June 8, 2020

Joint Ownership of Patents: It Is Not Always Nice to Share

Joint ownership of a patent creates complications for the joint owners. Pursuant to 35 USC 262, “each of the joint owners of a patent may make, use, offer to sell, or sell the patented invention within the United States, or import the patented invention into the United States, without the consent of and without accounting to the other owners.”

This means that each of the joint owners can use the patent or license the patent to someone else, and not have to ask the other joint owners, and not have to share any of the proceeds with the other joint owners.

A consequence of this statute is that the particular percentage of ownership is irrelevant: the joint owner of 1% of a patent has the same rights as the joint owner of 99% of the patent.

A second problem with joint ownership is splitting the costs of obtaining and maintaining the patent. If one or more of the joint owners doesn’t want to contribute to the costs, the remaining co-owners have to pick up the slack. Even if everyone pays their fair share, disagreements over strategy will also need to be settled among the owners. 

Finally, when it comes time to enforce the patent, the Court of Appeals for the Federal Circuit requires that all of the joint owners participate in the law suit. Moreover the Federal Circuit has indicated that one owner cannot force other joint owners to join a suit.

There are at least two solutions to the problems of shared patent ownership. The first solution is to eliminate shared ownership by forming a entity, such as a limited liability company, to hold all of the patent rights. This allows all of the problems of joint ownership to be resolved by the operating agreement of the entity.

The second solution is to have the joint owners sign an agreement that they will share the costs and benefits of the patent. This solves the problems of joint ownership though a negotiated agreement.

Key provisions of such an agreement include:

  • A mechanism for making decisions about prosecution of the patent
  • A mechanism for making decisions about enforcement of the patent
  • An apportionment of costs of obtaining, maintaining, licensing, and enforcing patents
  • A mechanism for addressing joint owners who do not pay their share of costs
  • An apportionment of revenue from using, licensing, and enforcing the patent
  • A duty to join in infringement actions

For reference, the Federal Circuit has stated that a joint invention is simply the product of a collaboration between two or more persons working together to solve the problem addressed.
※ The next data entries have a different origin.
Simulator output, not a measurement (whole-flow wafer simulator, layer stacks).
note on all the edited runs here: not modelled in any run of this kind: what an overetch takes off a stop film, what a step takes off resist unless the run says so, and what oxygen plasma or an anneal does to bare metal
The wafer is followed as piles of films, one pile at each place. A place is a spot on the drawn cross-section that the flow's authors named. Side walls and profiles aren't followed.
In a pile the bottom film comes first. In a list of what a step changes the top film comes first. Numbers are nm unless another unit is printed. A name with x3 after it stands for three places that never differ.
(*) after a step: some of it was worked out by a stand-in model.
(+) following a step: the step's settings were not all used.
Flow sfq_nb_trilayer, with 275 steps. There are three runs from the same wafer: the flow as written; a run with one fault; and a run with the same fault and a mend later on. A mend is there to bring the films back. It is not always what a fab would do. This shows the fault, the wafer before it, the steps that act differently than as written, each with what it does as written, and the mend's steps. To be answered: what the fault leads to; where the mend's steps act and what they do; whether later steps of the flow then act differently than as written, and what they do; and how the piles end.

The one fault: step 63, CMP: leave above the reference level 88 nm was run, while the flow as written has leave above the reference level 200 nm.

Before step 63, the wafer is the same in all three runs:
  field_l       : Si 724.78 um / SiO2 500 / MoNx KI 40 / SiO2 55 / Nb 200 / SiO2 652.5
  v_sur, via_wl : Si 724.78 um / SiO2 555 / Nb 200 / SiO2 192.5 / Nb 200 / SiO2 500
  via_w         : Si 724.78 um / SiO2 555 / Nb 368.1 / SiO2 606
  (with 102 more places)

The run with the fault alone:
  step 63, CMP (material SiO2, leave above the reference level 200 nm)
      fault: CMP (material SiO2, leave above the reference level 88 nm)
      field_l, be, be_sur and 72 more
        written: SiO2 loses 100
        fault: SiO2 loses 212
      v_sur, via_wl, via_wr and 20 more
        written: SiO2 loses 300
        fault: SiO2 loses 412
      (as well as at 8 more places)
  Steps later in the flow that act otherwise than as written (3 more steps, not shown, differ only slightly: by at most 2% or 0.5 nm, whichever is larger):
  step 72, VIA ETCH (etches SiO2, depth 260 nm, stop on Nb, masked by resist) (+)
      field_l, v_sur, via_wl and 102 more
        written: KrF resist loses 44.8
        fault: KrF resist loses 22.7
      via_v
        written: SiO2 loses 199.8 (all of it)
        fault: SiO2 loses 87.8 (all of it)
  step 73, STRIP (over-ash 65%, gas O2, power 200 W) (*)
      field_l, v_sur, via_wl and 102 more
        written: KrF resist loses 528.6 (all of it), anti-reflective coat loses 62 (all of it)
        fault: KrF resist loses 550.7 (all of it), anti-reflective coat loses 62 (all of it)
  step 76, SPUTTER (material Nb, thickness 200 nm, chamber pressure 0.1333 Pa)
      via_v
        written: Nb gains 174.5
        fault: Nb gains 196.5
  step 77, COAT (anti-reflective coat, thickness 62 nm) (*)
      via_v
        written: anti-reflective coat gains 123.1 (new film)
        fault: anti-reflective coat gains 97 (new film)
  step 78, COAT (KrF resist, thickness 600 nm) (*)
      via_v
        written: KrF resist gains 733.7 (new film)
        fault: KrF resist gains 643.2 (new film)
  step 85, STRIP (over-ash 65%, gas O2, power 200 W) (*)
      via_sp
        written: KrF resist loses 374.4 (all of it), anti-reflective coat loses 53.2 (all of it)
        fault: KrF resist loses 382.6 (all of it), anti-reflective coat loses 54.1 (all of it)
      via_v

To be a joint inventor, one must:

  1. Contribute in some significant manner to the conception or reduction to practice of the invention.
  2. Make a contribution to the claimed invention that is not insignificant in quality when that contribution is measured against the dimension of the full invention.
  3. Do more than merely explain to the real inventors well-known concepts and/or the current state of the art.

There is no explicit lower limit on the quantum or quality of inventive contribution required for a person to qualify as a joint inventor. People may be joint inventors even though they do not physically work on the invention together or at the same time, and even though each does not make the same type or amount of contribution.